Friday, March 4, 2011
Answering Your Questions :: Building a Full Time Handwork Business
I knit my first gnome back in 2001 and started selling them on Ebay shortly after to contribute a small bit to our family's income. At this point in our life, Mike had lost his job a year or so prior and he was still on the path of working himself back up to a similar position that he had previously had. (which never did happen)
The gnomes sold well and I started knitting some other toys of wool in the waldorf tradition of simple form with natural materials.
Over time, I worked up to a small store front and added some other items that I resold. This means I purchased wholesale and then sold retail. Still though, for several years this income was small but helpful.
I learned about the internet and selling and kept my eyes open, watching other store fronts that made and/or sold toys and how to market without paying for advertising. I started to see the potential, but knew that I could never make enough to support our family - you can only knit so many gnomes in a day.
In 2005, I am not sure how I learned, probably through a natural parenting forum online, that a new site was opening where artisans and hand crafters could have their own shop within the site - called Etsy. I signed up right away as knittingmomma. At the time I didn't realize that my username was going to have to be my store name. But we still have this shop today. The fees are affordable. Twenty cents for each listing and etsy takes 3% of each sale. They also process credit cards for you.

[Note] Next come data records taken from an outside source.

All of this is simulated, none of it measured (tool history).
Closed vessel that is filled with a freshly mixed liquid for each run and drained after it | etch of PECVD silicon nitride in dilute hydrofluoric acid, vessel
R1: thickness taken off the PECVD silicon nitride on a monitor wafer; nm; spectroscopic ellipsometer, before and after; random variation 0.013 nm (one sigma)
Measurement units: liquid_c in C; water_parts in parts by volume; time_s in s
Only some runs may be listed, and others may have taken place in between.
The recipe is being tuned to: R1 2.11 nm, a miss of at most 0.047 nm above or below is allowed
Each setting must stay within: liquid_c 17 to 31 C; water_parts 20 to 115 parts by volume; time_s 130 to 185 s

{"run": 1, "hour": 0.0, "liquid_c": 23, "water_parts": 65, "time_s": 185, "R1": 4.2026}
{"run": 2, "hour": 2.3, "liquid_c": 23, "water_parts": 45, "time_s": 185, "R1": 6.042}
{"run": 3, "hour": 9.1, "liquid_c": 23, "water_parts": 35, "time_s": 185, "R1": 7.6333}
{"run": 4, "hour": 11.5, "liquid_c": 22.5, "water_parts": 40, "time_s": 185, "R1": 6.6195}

In 2006, my husband, Mike, came up with the idea to use branch slices to make a matching/memory game. At the time we lived in a duplex that had a bit of forest in the back. He had a chop saw to cut the slices. I stamped them with rubber stamps and crochetd a bag to put them in. I also asked him if he would make branch fences to go with the animals I was knitting. At this time he still worked full time for a property maintenance company near Boston and spent at least an hour commuting each way and worked long hours, so building the business was a slow process. This was still a very part-time business. We did start selling wholesale to A Toy Garden at this point. This means offering our goods at a 40 - 50% reduced price but in larger quantities.
In the fall of 2007 we moved to Vermont, secure that we would at least have some money coming in from our toy sales while Mike looked for a job.
Upon arriving in Vermont, we brainstormed and came up with many more products that we could make from branches - including walking blocks (clompers), building block sets, lacing sets, hooks, and more. Making these kind of products as opposed to the time intensive process of knitting and crocheting, made the possibility of actually earning a living from the work of our hands seem real. Our etsy shop grew and we also had more sales from our online store.
We also sold our handcrafts at a farmers market where we also sold our produce and baked goods. Generally, we sold just a small amount as we live in a very low population area. Our nearest city has just 6,000 people (25 minutes away) and our own little town just 600 or so.
We knew that selling online was going to be our best option, although we do still sell local from time to time at an occasional fair.
Through continued stocking of our etsy shop and then adding another shop, the Vermont Branch Company, over a year ago to capatilize on the Vermont name brand, our sales continued to grow. We also started making wedding decorations which resulted in higher volume sales. For example, someone might order 150 birch branch place card holders. Last year, before expenses, we had $20,000 in sales and Mike had about $10,000 in property maintenance accounts.
This year we are on track to have $38,000 - $40,000 in sales before taking out for expenses and shipping costs. (We now have 6 wholesale accounts.) Mike will take on less property maintenance jobs as a result and we will spend more time on the business and homestead.
A key for us is to have very few expenses. We are still using an eight year old desk top computer with dial up. For tools, Mike has a chop saw, small table saw, and sander. The rest of the tools are hand tools. We still don't have a workshop. Mike works in the basement on the dirt floor with a desk lamp hanging from the ceiling. He has to go outside first to get downstairs. We have piles of products here and there in various stages of completion. Our stainless steel kitchen island also serves as a sanding, drilling and hand work station.
A workshop and studio is in our plans but it may still be several years away. This year a small barn is a must in order to get our dairy goats and move our chickens into a better coop. We make do and think through every expense and whether or not it will really make a difference and result in more income or not and if we can afford it. Our new purchase this year for the business will be a drill press. We are very excited about that, but again, it will be an inexpensive one, probably about $150.00.
We also have bought very little advertising and only yesterday did I purchase my first advertising spot on a blog I enjoy, Farmama.
I don't think our business fits any business model. Instead we do things very simply, one piece at a time, one day at a time, work consistently, and keep the faith.
If you have any questions, check back here in the comments, as I will do my best to answer them.